THE SYSTEM OF DESCARTES.–In the works of Descartes there are a general system of philosophy, a psychology, and a method. This order is here adopted because of the three, in Descartes; it is the third which is the most important, and which has left the most profound traces. The foundation of the system of Descartes is belief in God and in the goodness of God. I say the foundation and not the starting-point. The starting-point is another matter; but it will be clearly seen that the foundation is what has just been stated. The starting-point is this: I do not believe, provisionally, in anything, not wishing to take into account what I have been taught. I doubt everything. Is there anything I cannot doubt? It seems to me there is: I cannot doubt that I doubt. Now if I doubt, I think; if I think, I am. There is one certainty, I am.

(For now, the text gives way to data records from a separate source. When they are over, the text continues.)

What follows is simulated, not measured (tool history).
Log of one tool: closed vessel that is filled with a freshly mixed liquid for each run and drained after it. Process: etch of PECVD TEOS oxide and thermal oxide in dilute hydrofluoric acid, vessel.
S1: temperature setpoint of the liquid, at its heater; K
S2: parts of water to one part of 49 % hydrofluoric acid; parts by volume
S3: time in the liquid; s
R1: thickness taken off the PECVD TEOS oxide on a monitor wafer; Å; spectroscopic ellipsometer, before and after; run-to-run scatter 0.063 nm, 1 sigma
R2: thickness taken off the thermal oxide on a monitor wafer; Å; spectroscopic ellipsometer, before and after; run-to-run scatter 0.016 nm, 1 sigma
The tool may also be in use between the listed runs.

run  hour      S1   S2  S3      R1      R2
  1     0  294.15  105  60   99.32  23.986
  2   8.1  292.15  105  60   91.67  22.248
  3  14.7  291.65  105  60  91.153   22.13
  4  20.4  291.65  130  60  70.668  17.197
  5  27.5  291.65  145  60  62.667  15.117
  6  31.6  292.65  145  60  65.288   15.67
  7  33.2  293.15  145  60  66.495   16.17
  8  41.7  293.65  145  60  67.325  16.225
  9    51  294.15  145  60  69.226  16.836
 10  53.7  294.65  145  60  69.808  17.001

And having arrived there, Descartes is at a dead stop, for from the certitude of one’s own existence nothing can be deduced save the certitude of one’s existence. For instance, shall I believe in the existence of everything that is not myself? There is no reason why I should believe in it. The world may be a dream. But if I believe in God and in a God of perfect goodness, I can then believe in something outside of myself, for God not being able to deceive Himself or me, if He permits me to see the external world, it is because this external world exists. There are already, therefore, three things in which I believe: my own existence, that of God, and that of the universe. Which of these beliefs is the fundamental one? Evidently, the one not demonstrated; the axiom is that upon which one rests to demonstrate everything except itself. Now of the three things in which Descartes believed, his own existence is demonstrated by the impossibility of thinking or feeling, without feeling his own existence; the other is demonstrated by the existence of a good God; the existence of a good God is demonstrated by nothing. It is believed. Hence belief in a good God is Descartes’ foundation. This has not been introduced in order that he may escape from the _I am_ at which he came to a stop; that belief certainly existed previously, and if he had recourse to it, it was because it existed first. Without that, he had too much intellectual honesty to invent it for a particular need. He had it, and he found it as it were in reserve when he asked himself if he could go beyond _I am_. Here was his foundation; all the rest would complete the proof.

THE EXISTENCE OF GOD.–Although Descartes rests on God as being his first principle, he does not fail to prove His existence, and that is begging the question, something proved by what has to be proved. For if Descartes believed only in something outside himself because of a good God, that Being outside himself, God, he can prove only because of the existence of a good God, who cannot deceive us, and thus is God proved by the belief in Him. That is begging the question. Descartes does not fail to prove the existence of God by superabundance as it were; and this, too, in itself indicates clearly that faith in God is the very foundation of the philosophy of Descartes. After having taken it as the basis of reasoning, he takes it as the goal of reasoning, which indicates that the idea of God, so to speak, encircled his mind and that he found it at every ultimate point of thought.

He proves it, therefore, first by an argument analogous to that of St. Anselm, which is this: we, imperfect and finite, have the idea of a perfect and infinite Being; we are not capable of this idea. Therefore it must have come to us from a Being really perfect and infinite, and hence this perfect Being exists.

Another proof, that of God regarded as cause. First: I exist. Who made me? Was it myself? No, if it had been myself I should have endowed myself with all the perfections of which I can conceive and in which I am singularly deficient. Therefore it must be some other being who created me. It was my parents. No doubt, but who created my parents and the parents of my parents? One cannot go back indefinitely from cause to cause, and there must have been a first one.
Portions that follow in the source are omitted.